Device and method for producing defined properties of gradient layers in a system of multilayered coatings in sputtering installations

Abstract

Device and method for producing defined properties of gradient layers in a system of multilayered coatings in sputtering installations with the following features: a) a pair of cathodes arranged in a common process chamber and consisting of a first cathode body and a second cathode body is supplied with direct current by means of a common power supply, wherein, before entering the process chamber, the direct current is converted into a series of pulses comprising alternating positive and negative pulses with interpulse periods in between, b) an arrangement for controlling the length of the individual pulses and the duration of the respective interpulse periods.

Claims

1. A device for producing defined properties of gradient layers in a system of multilayered coatings on a substrate in a sputtering process, comprising: a cathode pair arranged in a common processing chamber, consisting of a first cathode body and a second cathode body, which is supplied with direct current by means of a common power supply, wherein the direct current is converted before entry into the processing chamber into a pulse sequence having alternating positive and negative pulses with interposed pulse pauses, an arrangement for independently controlling a length of the individual pulses and a duration of the respective pulse pauses; an arrangement for adjusting the first and second cathode bodies in such a manner that a common deposition region results on the substrate, and a common process gas system, which supplies a basic supply of the process gas, wherein a separate symmetrically arranged segmented process gas system is associated with each of the first and second cathode bodies, wherein the device comprises a machine-readable carrier having the program code of a computer program that, when executed, causes the common power supply to supply a positive pulse to the first cathode body and a negative pulse to the second cathode body, the positive pulse and the negative pulse being supplied in one pulse period to the respective first cathode and second cathode.
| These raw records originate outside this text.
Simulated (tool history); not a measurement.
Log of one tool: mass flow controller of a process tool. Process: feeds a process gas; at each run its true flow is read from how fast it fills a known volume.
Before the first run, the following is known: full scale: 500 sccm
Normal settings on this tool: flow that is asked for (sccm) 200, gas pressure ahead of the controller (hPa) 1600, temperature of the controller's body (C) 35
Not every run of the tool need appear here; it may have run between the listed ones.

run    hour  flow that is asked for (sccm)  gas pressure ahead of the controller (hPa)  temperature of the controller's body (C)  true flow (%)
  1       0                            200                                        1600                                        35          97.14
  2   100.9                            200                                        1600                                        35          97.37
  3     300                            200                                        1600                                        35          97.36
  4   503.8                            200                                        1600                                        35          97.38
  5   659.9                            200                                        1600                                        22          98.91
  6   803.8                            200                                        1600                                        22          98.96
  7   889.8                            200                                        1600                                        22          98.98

2. The device as claimed in claim 1, wherein the first cathode body is equipped with a different target material than the second cathode body.

3. The device as claimed in claim 1, wherein if cathode bodies in the form of tubes are used, the orientation of the magnetic fields of the individual tubular cathodes can be controlled.

4. The device as claimed in claim 1, wherein at least one or multiple turbomolecular pumps are arranged in each case above the cathode pair.

5. The device as claimed in claim 1, wherein each of the first and second cathode bodies is a planar cathode or a tubular cathode.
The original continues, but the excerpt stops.